COMMENT

Finding the golden mean

By Alexis Papachelas

Many years ago, as a student, I had traveled to one of Greece’s beautiful Cycldic islands. I arrived at a small fishing village that had one taverna and a ceramics workshop. After an afternoon swim, my companions and I asked whether we could get a late lunch at the taverna. “We’ve got nothing,” was the response. We asked whether someone could prepare a simple salad and some fried potatoes for us but got the same response. One of my companions pressed the issue. “You don’t have any tomatoes?” “Sure we do.” “What about cucumbers and feta.” “We’ve got some of that as well. All right then; I’ll whip something up for you,” the owner finally conceded. What came next was one of those memorable Greek meals and, of course, we were served much more than a simple salad and potatoes.

I went back to that same fishing village this summer. I had heard from friends that it had changed – for the worse. Indeed, the village now counts a few more houses but it has lost nothing of its simple charm and allure. You feel that it will not spoil over the years. What a far cry this is from once-quaint corners of Spain, Portugal and Turkey, which have been bulldozed by over-development.

It seems we have done something right in Greece. Despite a period of flagrant prosperity that we went through, despite flouting traditions and esthetic standards in so many different cases, we have managed to keep many places relatively unsullied. Of course these untouched parts of the country are becoming fewer and farther between.

Another thing that impressed me about my visit was that the same taverna was right where it was back then, probably being run by the old owner’s children and grandchildren. They have made a lot of changes but nothing that is over the top or tacky. The new proprietors were friendly and obliging, the entire place was spotless, the wine was cheap but good and the food was just as I remembered it.

There is nothing lovelier than this kind of marriage between evolution and tradition. It fills your heart with joy to see young men and women reaching higher, doing it better than their parents, acting professionally, while at the same time honoring their roots.

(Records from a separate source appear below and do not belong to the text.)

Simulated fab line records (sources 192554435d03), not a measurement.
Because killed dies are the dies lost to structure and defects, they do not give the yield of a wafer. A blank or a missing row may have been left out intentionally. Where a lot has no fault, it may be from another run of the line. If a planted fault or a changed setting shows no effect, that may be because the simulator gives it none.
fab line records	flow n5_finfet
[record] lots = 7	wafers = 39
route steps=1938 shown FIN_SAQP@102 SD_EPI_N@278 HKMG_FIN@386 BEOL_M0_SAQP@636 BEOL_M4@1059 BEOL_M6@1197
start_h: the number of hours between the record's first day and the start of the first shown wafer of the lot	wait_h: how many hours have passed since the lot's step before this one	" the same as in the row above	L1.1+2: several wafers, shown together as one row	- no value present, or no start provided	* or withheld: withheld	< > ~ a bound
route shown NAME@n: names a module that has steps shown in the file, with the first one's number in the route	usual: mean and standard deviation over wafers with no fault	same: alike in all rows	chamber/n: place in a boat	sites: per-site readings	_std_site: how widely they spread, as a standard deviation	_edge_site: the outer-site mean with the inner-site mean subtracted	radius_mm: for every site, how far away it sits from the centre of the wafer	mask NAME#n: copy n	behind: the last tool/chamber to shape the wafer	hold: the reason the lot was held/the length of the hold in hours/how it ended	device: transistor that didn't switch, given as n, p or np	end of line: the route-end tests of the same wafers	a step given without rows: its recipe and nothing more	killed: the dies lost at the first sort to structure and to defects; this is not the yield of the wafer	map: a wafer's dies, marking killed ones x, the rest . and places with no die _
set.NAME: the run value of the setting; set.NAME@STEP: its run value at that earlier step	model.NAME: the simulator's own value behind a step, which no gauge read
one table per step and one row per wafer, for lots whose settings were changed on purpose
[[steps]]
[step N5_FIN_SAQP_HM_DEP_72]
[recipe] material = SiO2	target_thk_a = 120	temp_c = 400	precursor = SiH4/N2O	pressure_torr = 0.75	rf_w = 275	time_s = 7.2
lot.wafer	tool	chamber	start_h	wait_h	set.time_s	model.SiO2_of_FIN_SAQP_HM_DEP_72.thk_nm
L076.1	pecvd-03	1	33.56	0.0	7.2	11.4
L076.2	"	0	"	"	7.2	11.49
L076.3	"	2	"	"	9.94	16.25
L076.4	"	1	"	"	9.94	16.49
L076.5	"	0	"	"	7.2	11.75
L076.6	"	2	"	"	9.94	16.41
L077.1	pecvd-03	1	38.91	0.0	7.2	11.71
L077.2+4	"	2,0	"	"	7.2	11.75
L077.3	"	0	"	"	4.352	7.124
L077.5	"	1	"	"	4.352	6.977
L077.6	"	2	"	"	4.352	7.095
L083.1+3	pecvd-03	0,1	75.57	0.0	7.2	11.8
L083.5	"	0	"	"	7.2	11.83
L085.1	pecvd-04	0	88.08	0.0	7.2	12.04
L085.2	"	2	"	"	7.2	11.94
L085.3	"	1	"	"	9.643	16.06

I personally do not share the anxiety of some that these beautiful parts of Greece are on their way to extinction. They survived through times when people were a lot less sensitive to the importance of tradition and the need to protect the environment. I want to hope that they will survive for many more years to come and that our children will not have to tell their children tales of a Greece that not longer exists. I believe that this new generation of Greeks that I met this summer will achieve that golden mean between evolution and tradition.